Most of us blindly sign our lease renewal as quickly as we ‘Accept Terms & Conditions,’ on an app, but did you ever wonder what they could be sneaking into the fine print? Make sure to do your research about what other landlords are charging for similar apartments in your area, and consider the hassle of moving when thinking about renewing. Also keep in mind that your landlord would likely rather have you renew than have to spend time and money finding another tenant; in other words, the ball is in your court when it comes to renewing your lease!
Read on for our top tips to consider when renewing your lease!
- Prior Notice
Landlords are under no obligation to offer you a lease renewal, but if you’ve been a good tenant, most would rather have you renew than spend the time and money to find a new tenant. But be aware, if you do plan to vacate your apartment, almost all lease agreements require written notice (usually 60-90 days in advance of the end of your lease). How much notice you give differs by state, so check your state’s legislature. If you do not comply with the terms of your lease, your landlord is within their rights not to let you renew your lease and instead, put your apartment back on the market.
- Rent Increase
Landlords are usually required to give advance notice to tenants for rent increases above 5 percent (this 5 percent cap differs from state to state). But if you don’t let your landlord know that you’re planning to renew within the allotted time period, these terms go out the window. If you don’t comply with the renewal terms, your landlord is within their rights to raise your rent as much as they please, which means you could end up paying way more than you thought just to stay in your home.

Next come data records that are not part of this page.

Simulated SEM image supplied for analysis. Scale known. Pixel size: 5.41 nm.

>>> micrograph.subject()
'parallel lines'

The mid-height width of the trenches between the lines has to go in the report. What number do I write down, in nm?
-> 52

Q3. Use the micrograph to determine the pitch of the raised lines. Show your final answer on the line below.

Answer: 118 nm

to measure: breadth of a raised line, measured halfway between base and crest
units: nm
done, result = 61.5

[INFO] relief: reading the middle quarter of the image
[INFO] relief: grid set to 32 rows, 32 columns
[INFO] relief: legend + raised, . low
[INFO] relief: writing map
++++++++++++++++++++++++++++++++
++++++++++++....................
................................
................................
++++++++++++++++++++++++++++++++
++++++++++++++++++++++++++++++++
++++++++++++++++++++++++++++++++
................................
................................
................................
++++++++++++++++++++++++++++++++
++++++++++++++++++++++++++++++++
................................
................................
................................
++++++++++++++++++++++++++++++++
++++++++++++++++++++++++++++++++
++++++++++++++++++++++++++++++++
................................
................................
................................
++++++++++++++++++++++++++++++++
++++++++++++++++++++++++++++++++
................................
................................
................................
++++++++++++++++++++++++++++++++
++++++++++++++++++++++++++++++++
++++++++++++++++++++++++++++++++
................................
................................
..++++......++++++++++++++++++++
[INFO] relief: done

- Negotiate With Your Landlord
If your apartment building is owned by a private, “mom and pop” business owner, it might be a good idea to negotiate your rent with them. If you’ve been a good tenant, try researching other prices of similar apartments in the area. If you find that other apartments similar to yours are going for a lower rate, negotiate a rent decrease with your landlord. If this doesn’t work, you can at least argue that your rent not be increased. This tip may not be possible if your apartment is owned by a large corporation.
- Damages & Security Deposit
Make sure that the language surrounding the security deposit and the penalty for any damages is the same as in your first lease. You can invite your landlord to inspect the apartment to ensure that there were no damages incurred during the first lease, and negotiate a lesser security deposit for the second lease. But above all, make sure that you are not liable for any extra damages.
- Consider a short-term lease
Moving is an expensive, time-consuming hassle, but signing another year’s lease is a big commitment. If you’re not sure that you want to commit to another year, you can see if your landlord will allow you to sign a short-term lease. Remember, it’s easier for them to let you renew than to have to put your apartment back on the market. Some landlords may let you do a short term lease (sometimes even month-to-month), but most will ask for a higher rent in this scenario. This is pretty typical of short-term leases, since the landlord wants to protect themselves in the event that you give them 30 days notice and they can’t get the apartment rented to another tenant in that time frame.
- Skim for any Changes!
Last but not least, read your new lease and compare it to the old one for any other changes! Print a copy of the old lease and bring it to the signing of your new one. Compare them side-by-side, section-by-section and ask questions. Are they going to begin requiring renters insurance? Are they no longer allowing pets? Are they updating or adding any amenities that would justify a possible rent increase? Make sure you understand all of the language in your new lease agreement and pay attention to any differences you see.